Now showing: ideas for the Senator Theatre
Potential suitors discuss concepts at public forum
By Loni Ingraham, lingraham@patuxent.com
Posted 1/06/10
Producing additional sources of revenue to keep The Senator Theatre solvent was a common theme as four bidders got a chance to pitch their plans to the public during a forum Tuesday on the future of the landmark theater.
After a foreclosure auction early this year, Baltimore City took control of the 900-seat theater across from Belvedere Square. The quasi-public Baltimore Development Corp., which fosters economic growth in the city, is now entertaining four proposals.
They were the only responses that the BDC received after issuing its Request for Proposals late last year to preserve The Senator as a performing arts venue, according to BDC’s senior economic development officer, Kristen Mitchell.
Bidders are the owner of the Charles Theatre, the owner of a theatrical consulting firm, a Mt. Vernon developer who specializes in restoration, and Towson University’s FM radio station, WTMD.
TU’s WTMD FM radio station would move to the site and anchor a venue that would feature a variety of activities “that cut across socio-economic situations,” according to station general manager Steve Yasko.
They would range from film festivals and possibly film premiers, to showcases for the work of TU students, choir performances by young school children, educational activities and live concerts for music lovers over 40 and the introduction of local musicians.
People would be coming and going 18 hours a day and the station would be actively promoting the events at all times, he said.
“We’d be the place that (major film producers) are going to want to show their films,” Yasko said.
The station is owned by Towson University which, in turn, is owned by the state, which has deep pockets.
“There are a whole lot of things that need to be done to this building,” Kiefaber said, noting his “unabashed enthusiasm” for WTMD’s proposal. “It needs to be owned by a nonprofit that can raise the funds to restore it for generations in the future.”
Enoch Cook, the CEO of the Baltimore-based theater consulting firm, Noch Noch Productions, also proposed a wide range of uses for The Senator.
His plan called for “a combination of live performance and cinemplex, simulating a staged vaudeville review to attract interest in puppetry and puppeteers emphasizing a broad state level favoring a live muppet show followed by a film.”
When asked, Cook declined to reveal his financial resources. Yasko and the Mt. Vernon-based JR Owens Corp. also did not provide the numbers the audience could have used to assess the vialibity of proposed projects.
J.R. Owens, on the other hand, said his submission at this stage was more an idea than a proposal, and it didn’t warrant costing out until he knew the concept interested BDC.
Owens’ concept was the addition of three floors of 24 two-bedroom apartments beside and building with parking in the basement, as well as the renovation of the theater.

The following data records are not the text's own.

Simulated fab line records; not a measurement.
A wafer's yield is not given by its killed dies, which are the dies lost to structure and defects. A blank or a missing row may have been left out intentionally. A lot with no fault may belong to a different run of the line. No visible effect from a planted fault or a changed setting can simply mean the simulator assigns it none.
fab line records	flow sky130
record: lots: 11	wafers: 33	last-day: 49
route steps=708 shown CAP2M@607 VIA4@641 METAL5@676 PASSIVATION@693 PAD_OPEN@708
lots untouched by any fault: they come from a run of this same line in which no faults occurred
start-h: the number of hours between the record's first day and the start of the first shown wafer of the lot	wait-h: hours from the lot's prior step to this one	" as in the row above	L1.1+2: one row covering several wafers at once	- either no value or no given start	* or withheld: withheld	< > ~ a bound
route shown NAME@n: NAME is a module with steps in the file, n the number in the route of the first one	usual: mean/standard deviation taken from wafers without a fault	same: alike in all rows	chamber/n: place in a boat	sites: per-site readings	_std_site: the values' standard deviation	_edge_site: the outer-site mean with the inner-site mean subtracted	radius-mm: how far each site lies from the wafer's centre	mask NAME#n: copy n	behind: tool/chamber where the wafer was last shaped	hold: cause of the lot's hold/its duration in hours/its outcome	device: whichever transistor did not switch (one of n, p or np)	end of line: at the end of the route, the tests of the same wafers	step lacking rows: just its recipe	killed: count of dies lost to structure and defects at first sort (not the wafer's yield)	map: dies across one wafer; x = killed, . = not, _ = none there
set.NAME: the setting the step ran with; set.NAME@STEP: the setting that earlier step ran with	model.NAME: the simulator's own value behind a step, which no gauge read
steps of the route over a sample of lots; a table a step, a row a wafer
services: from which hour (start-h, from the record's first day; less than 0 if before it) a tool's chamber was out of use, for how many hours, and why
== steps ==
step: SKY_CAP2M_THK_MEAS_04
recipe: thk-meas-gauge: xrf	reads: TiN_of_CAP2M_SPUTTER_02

“It has the best chance of evolving into a self sustaining enterprise,” said designer Tony Freitag. “Our thought is having a movie theater by itself is not enough.”
It would create an alternative revenue stream, stability, short- and long-term employment and augment the municipal tax base through the tenants and the increase in business in the surround area, he said.
But the proposal doesn’t focus on a plan for the theater itself.
James “Buzz” Cusack, who with his daughter, Kathleen, owns the Charles Theatre, was the only presenter who could, or would, talk numbers.
The Cusack plan would keep The Senator as a single-screen theater and renovate it, adding a tapas restaurant to the building, similar to the one at the Charles that helped revive the theater, and a crepe eatery as well.
Cusack might add a second screen just south of the building if he can find a user for its second floor, he said, noting he has had conversations with a child care facility.
But showing the art films that the Charles shows would not be financially feasible at The Senator, which would feature first run films, including blockbusters, he said.
The plan would takes about $1.6 million, he said. The funding would come from $400,000 in equity, a $600,000 loan, a $100,000 grant, $450,000 generated by tax credits and $100,000 from BDC.
Cusack, who has been in construction for 25 years, said he could complete the project by December of 2010.
The BDC has convened an advisory panel of about a dozen representatives of local community, business and advocacy groups to choose one of the four proposals to recommend to the BDC project committee, which, in turn, will make a recommendation to the BDC board, Mitchell said.
Eventually the board will make a recommendation to the mayor, who will make the final decision, Mitchell said.